So this is definitely for kids. Next.
“Imagine that the time is late at night, you are at home when the telephone rings. Create a story that includes this scene.”
It’s probably my mom, asking me if Waylon pooped today. Next.
“I think a true friend is someone who…”
gives you better writing prompts. Next.
“If I were on a deserted island I would…”
totally take a nap. A ten hour, uninterrupted, long and peaceful nap. I’ll worry about the rest later. Next.
“The world will end in one week. What will you do until then?”
Eat cheese and lay in the sun. Next.
“You have to babysit a pet chimpanzee. Write about your experience.”
This is exactly the kind of writing assignment that makes a child hate English class. Next.
“Suppose aliens abducted you as you were walking to school. Write a story telling about this experience.”
This is exactly the kind of writing assignment that made me fear getting abducted by aliens on the way to school. Next.
“If an alien visited my home…”
Again with the aliens.
If an alien visits my home, I will tell him that I cook with onions.
I will tell him that my kitchen makes carb heavy, gluten packed meals that often contain curry and that if he’s on a diet, he should probably leave.
I will tell him that if he’s going to take his shoes off in the house, don’t leave them where I’m going to trip over them.
I will tell him that my baby cries.
If he asks me about Twilight, I will say that I haven’t read the series but I don’t mind if people do. Lord knows we all have our guilty pleasures.
If he asks me about The Bieber I will refer him to my brother-in-law who has watched the music video for “Baby” one million times.
I will show him the Internet; Maru the cat, the sneezing panda, Google. I will show him Pinterest.
If he asks about Facebook, I will tell him it’s like going to a high school reunion every day–except you don’t have to wear pants.
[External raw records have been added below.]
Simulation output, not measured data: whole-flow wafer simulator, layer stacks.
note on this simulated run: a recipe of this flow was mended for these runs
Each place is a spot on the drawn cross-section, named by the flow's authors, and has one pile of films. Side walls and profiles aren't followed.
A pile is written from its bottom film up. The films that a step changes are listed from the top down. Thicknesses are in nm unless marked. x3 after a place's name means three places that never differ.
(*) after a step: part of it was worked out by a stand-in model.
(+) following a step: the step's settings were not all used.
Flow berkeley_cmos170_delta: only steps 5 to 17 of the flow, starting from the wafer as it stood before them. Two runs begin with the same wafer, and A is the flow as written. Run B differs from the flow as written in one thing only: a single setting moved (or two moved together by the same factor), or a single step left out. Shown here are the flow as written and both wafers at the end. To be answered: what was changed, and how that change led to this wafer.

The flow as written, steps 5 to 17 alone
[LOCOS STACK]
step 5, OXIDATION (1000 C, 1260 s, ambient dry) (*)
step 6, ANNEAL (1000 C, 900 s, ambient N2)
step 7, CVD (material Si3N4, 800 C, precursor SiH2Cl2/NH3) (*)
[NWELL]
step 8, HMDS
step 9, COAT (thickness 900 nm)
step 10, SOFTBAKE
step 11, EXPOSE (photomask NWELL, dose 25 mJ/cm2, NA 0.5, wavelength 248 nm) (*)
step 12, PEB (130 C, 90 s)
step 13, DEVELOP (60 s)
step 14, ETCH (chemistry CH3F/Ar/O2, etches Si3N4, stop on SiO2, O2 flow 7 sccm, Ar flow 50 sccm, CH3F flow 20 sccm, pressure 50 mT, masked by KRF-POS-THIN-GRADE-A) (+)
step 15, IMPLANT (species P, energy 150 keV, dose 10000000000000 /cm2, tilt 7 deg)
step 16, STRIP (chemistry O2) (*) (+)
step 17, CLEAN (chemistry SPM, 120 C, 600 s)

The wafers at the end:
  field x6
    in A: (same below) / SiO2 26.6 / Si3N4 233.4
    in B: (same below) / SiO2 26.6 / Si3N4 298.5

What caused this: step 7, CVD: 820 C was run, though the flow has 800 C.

If he asks about Twitter, I’ll pretend I don’t know.
If he asks about love, I will tell him it’s very steep.
If he asks about sex, I will draw him a map.
If he asks why my husband is blowing his nose on a hanky, I will tell him that I think it’s pretty gross too.
We will listen to music and I will tell him it’s all the same, that it doesn’t matter what it is–as long as it helps you feel something better.
If he asks about dancing, I will put on my old college playlists and tell him I would do just about anything to go back.
I will tell him about childhood, about sidewalk chalk and braces and growing pains.
I will tell him about my first kiss and how you shouldn’t marry someone just because you want to do it more.
I will offer him other advice, too. I will tell him to never buy off brand cream cheese and to always let the mom with the screaming baby ahead of you in line.
If an alien visits my home, I will ask him to stay for dinner. I will offer a bed and a towel and a washcloth.
If an alien visits my home, I will make breakfast.
I will apologize that we have no coffee in the house because we aren’t coffee drinkers and everyone needs to just shut up about it.
If an alien visits my home, I hope he stays.